WITTGENSTEIN MEANING AND MIND
Wittgenstein: Meaning and Mind, Part II – Exegesis §§243-427 explores and clarifies the patterns, developments, and conclusions of Wittgenstein’s arguments in §§243-427 of Philosophical Investigations. Each numbered remark in Wittgenstein’s text is systematically analysed. Hacker’s thoughtful, rigorous commentary clarifies problematic expressions, phrases, and sentences, and elaborates source remarks in Wittgenstein’s Nachlass that shed light on the text, illustrating their bearing on deep philosophical problems.
This volume of exegesis of §§243-427 has been extensively revised, incorporating numerous references to original and secondary texts of Wittgenstein that were not known to exist in 1990.The second edition features new comprehensive tables of correlation between the remarks of the Investigations and the source of the remarks in the Nachlass, and addresses a variety of controversies from the last quarter of a century concerning the private language arguments, the nature of thought and imagination, consciousness, and the self, settling them explicitly or implicitly in the new exegesis. All references to Wittgenstein’s text have been adjusted to the revised fourth edition, although page references to the first and second editions have been retained in parentheses.
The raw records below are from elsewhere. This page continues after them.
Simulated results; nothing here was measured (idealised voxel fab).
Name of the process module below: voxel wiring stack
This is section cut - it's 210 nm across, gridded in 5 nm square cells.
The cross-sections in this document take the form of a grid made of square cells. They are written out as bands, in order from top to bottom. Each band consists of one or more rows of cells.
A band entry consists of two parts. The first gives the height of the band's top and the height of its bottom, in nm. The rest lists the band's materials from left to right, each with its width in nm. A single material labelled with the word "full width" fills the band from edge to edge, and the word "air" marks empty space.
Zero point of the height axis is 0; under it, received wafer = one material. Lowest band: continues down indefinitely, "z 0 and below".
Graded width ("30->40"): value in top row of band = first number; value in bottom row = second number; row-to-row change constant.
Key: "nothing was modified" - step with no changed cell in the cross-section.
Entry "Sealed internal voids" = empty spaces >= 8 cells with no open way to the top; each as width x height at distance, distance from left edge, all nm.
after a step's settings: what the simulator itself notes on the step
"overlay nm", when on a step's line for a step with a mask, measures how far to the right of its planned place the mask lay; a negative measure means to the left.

These revisions bring the book up to the high standard of the extensively revised editions of Wittgenstein: Understanding and Meaning (Blackwell 2005) and Wittgenstein: Rules, Grammar and Necessity (Wiley Blackwell, 2009). They ensure that this survey of Investigations §§243-427 will remain the essential reference work on Wittgenstein’s masterpiece for the foreseeable future.
Over de auteur
P. M. S. Hacker is the leading authority on the philosophy of Wittgenstein. He is author of the four-volume Analytical Commentary on the Philosophical Investigations (1980-96), the first two volumes co-authored with G.P. Baker, and of the epilogue Wittgenstein’s Place in Twentieth Century Analytic Philosophy (Blackwell, 1996). He has written extensively on philosophy and neuroscience–Philosophical Foundations of Neuroscience (Blackwell, 2003) and History of Cognitive Neuroscience (Wiley Blackwell, 2008), both co-authored with M.R. Bennett. He has published three volumes of a tetralogy on human nature: Human Nature: The Categorial Framework (Blackwell, 2007), The Intellectual Powers: A Study of Human Nature (Wiley Blackwell, 2013), and The Passions: A Study of Human Nature (Wiley Blackwell, 2018). He is currently completing the final volume – The Moral Powers: A Study of Human Nature (forthcoming). Together with Joachim Schulte, he has produced the fourth edition and extensively revised translation of Wittgenstein’s Philosophical Investigations (Wiley Blackwell, 2009). They are currently working on a new edition and translation of Wittgenstein’s On Certainty.